DUBAI, United Arab Emirates (AP) — Rapidly expanding Gulf carrier Etihad Airways has agreed to jointly market some of its flights with Air France-KLM in what could be the beginning of a larger strategic alliance, the airlines said Monday.
The deal for now covers codesharing on flights between Etihad's hub in the United Arab Emirates' capital Abu Dhabi and Amsterdam and Paris, as well as some connecting flights to European, Asian and Australian destinations.
Codeshare deals, in which passengers can buy a single ticket to fly on multiple airlines, are common in the airline industry. They allow carriers to expand their reach without having to launch or acquire the right to operate additional routes.
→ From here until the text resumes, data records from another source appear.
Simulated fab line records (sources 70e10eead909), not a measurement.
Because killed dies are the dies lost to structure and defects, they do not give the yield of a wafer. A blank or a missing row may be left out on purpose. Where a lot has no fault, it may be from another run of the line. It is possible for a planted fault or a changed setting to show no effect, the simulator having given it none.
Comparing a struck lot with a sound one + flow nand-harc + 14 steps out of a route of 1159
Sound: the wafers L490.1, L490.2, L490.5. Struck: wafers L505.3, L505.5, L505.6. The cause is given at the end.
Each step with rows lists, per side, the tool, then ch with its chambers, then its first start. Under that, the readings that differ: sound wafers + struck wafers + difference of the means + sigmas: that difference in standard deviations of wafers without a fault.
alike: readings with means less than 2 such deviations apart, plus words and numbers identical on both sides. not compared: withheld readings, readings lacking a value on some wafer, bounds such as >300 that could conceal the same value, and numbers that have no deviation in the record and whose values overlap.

Etihad, though, is suggesting the agreement may lead to deeper ties with the Franco-Dutch airline operator. Its statement envisions the codeshares as the first phase of a "much larger strategic partnership" that could see the airlines team up on frequent flier programs, and cut costs by cooperating on procurement, aircraft maintenance and repairs.
Air France-KLM has also agreed to share its codes with Etihad partner Air Berlin on routes between France and Germany. Etihad bought nearly 30 percent of Air Berlin last year and has been strengthening business ties with the airline as it seeks to expand its reach in Europe.
The deal comes just over a month after Etihad rival Emirates, based in nearby Dubai, signed a 10-year partnership deal with Qantas Airways. That agreement calls for Qantas to move its hub for European flights from Singapore to Dubai and coordinate with Emirates on ticket prices and scheduling. It also spells the end to a long-term relationship between the Australian carrier and British Airways.
Well-established European carriers have watched nervously as Gulf airlines have grown into formidable competitors in recent years, enticing long-haul passengers with efficient connections, relatively new planes and oftentimes better amenities.
The Air France-KLM deal could prove significant in that it shows a willingness by the company to work with a Gulf rival. It does not include Etihad taking an equity stake in the airline.
"It's relatively speaking a step forward in thinking 'let's try to do something with the Gulf carriers,'" said John Strickland, director of London-based aviation consultancy firm JLS Consulting. "It's a test."
Etihad has been more aggressive than larger Gulf rivals Emirates and Qatar Airways in forging partnerships with foreign carriers. Besides the stake in Air Berlin, in recent months it has bought 40 percent of Air Seychelles, the tiny island country's national carrier, and smaller stakes in Aer Lingus of Ireland and Virgin Australia. It now has codeshares with 40 carriers.
On Sunday, Etihad reported a 19 percent jump in third-quarter sales to $1.3 billion, and said it is on track to earn its second straight annual profit this year. President and CEO James Hogan said its partnerships with other airlines have been a key element in driving passenger traffic growth, even as it continues to grow its own fleet.
Etihad, which is owned by the Abu Dhabi government, has 67 planes in its fleet and another 100 on order. It recently began flying to Lagos, Nigeria, and plans to add destinations including Washington and Sao Paulo next year.